Human Rights Watch said the proposal for mere discussions in the CCW is at best a go-slow approach to a looming humanitarian disaster, and at worst a deliberate formula for another failure of the CCW to deal with the threat posed by cluster munitions.
“It’s not surprising that the biggest users of cluster munitions are reluctant to embrace a process aimed at banning such weapons,” said Goose. “The Norwegian initiative is the only credible process for alleviating the suffering caused by cluster munitions, and countries serious about protecting civilians will join it right away.”
The tentative list of participants to the conference includes: Afghanistan, Angola, Argentina, Austria, Belgium, Bosnia and Herzegovina, Canada, Chile, Costa Rica, Croatia, Czech Republic, Denmark, Egypt, Finland, France, Germany, Guatemala, Holy See, Hungary, Indonesia, Ireland, Italy, Japan, Jordan, Latvia, Lebanon, Liechtenstein, Lithuania, Luxembourg, Malta, Mexico, Netherlands, New Zealand, Norway, Peru, Poland, Portugal, Romania, Serbia, Slovakia, Slovenia, South Africa, Spain, Sweden, Switzerland, and the United Kingdom.
This list notably includes several states that are not party to the CCW, such as Afghanistan, Angola, Indonesia, Lebanon and Mozambique, as well as a significant number of countries that produce or stockpile cluster munitions.
Some of the governments expected to attend the conference have not yet expressed their support for a new treaty on cluster munitions, including Egypt, Finland, France, Japan, Netherlands, Poland, Romania, South Africa, Spain, and the United Kingdom. Among those not expected to attend the Oslo meeting are Australia, China, India, Israel, Pakistan, Russia, and the United States.

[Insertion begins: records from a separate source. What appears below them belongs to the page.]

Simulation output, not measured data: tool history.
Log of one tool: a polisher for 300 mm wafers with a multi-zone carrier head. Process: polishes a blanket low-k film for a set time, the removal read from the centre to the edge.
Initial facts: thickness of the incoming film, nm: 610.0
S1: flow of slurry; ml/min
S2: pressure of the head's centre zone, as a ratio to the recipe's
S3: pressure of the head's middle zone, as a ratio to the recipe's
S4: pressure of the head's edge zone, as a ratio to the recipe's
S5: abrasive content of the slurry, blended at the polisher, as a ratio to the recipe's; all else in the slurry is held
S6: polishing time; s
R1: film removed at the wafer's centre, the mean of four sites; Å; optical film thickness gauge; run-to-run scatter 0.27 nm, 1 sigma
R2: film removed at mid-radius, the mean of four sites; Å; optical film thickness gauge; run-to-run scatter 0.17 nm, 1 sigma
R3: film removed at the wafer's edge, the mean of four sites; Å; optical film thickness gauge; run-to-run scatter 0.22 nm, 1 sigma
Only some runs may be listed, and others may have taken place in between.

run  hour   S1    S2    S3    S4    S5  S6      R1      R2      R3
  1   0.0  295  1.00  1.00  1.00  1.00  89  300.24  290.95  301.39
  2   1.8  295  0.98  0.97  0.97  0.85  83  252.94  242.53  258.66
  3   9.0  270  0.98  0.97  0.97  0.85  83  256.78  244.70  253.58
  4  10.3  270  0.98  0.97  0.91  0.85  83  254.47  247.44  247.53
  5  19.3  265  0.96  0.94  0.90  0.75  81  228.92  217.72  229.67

Cluster munitions are stockpiled by at least 75 states and have been used in at least 23 countries. Existing cluster munitions worldwide contain billions of individual submunitions. Globally, 34 countries are known to have produced over 210 different types of air-dropped and surface-launched cluster munitions including projectiles, bombs, rockets, missiles, and dispensers. At least 13 countries have transferred more than 50 types of cluster munitions to at least 60 other countries.
With very few exceptions, existing cluster munitions are not sophisticated weapons, because neither the cluster munition nor its submunitions are guided, and very few have self-destruct or other devices to reduce the failure rate.